Killers of the Flower Moon star Lily Gladstone uses non-binary pronouns. Specifically, she prefers to use she/they pronouns. Though it’s for an unexpected reason.
As explained by Gladstone herself in an interview with People, it’s not actually related to transgenderism. Rather, she uses non-binary pronouns to “decolonize gender.”
Gladstone explains this started when she was 9-years-old. It upset her to see her male cousins get misgendered.
“I remember being 9 years old and just being a little disheartened, seeing how often a lot of my boy cousins were misgendered because they wore their hair long,” she began.
“It happens to a lot of kids, I think, especially Native boys leaving a community where long hair is celebrated [and then] just kind of getting teased for it,” Gladstone continues. “So I remember back then being like, everybody should just be they.”
She also explains that, for example, many Indigenous languages – including Blackfeet – do not use gendered pronouns.
“And in most Native languages, most Indigenous languages, Blackfeet included, there are no gendered pronouns. There is no he/she, there’s only they,” Gladstone adds.

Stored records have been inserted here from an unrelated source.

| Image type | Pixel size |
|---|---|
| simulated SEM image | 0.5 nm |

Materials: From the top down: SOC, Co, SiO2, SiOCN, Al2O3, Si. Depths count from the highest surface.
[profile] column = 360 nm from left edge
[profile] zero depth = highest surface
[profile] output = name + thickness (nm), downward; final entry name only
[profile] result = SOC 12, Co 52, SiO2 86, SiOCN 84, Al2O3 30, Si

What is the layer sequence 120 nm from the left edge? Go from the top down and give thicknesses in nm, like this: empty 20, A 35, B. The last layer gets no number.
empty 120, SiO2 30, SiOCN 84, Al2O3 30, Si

“It doesn’t happen as much anymore, but there’ve been several times in my life where I’ve been speaking to a northern Cheyenne-first language speaker [or another] Indigenous-first language speaker where they’ll accidentally misgender you when they’re talking to you,” says Gladstone. “And then they’ll get embarrassed about it, but it’s because they’ve learned English later.”
“So Blackfeet, we don’t have gendered pronouns, but our gender is implied in our name. But even that’s not binary,” says Gladstone, adding that her grandfather’s Blackfeet name meant “Iron Woman.”
She further explained the situation regarding her grandfather and how she uses her non-binary pronouns to “decolonize gender” for herself:
“He had a name that had a woman’s name in it. I’d never met my grandfather. I wouldn’t say that he was nonbinary in gender, but he was given a woman’s name because he kind of carried himself, I guess, the way that women who have that name do,” continues Gladstone.
“And there were lots of women historically and still now who are given men’s names. They fulfill more of a man’s role in society as far as being provider, warrior, those sort of things,” she says.
“So, yeah, my pronoun use is partly a way of decolonizing gender for myself.”
It’s definitely an interesting perspective on pronouns and how different cultures utilize them. Now we also know why Lily Gladstone chooses to use her pronouns as she does.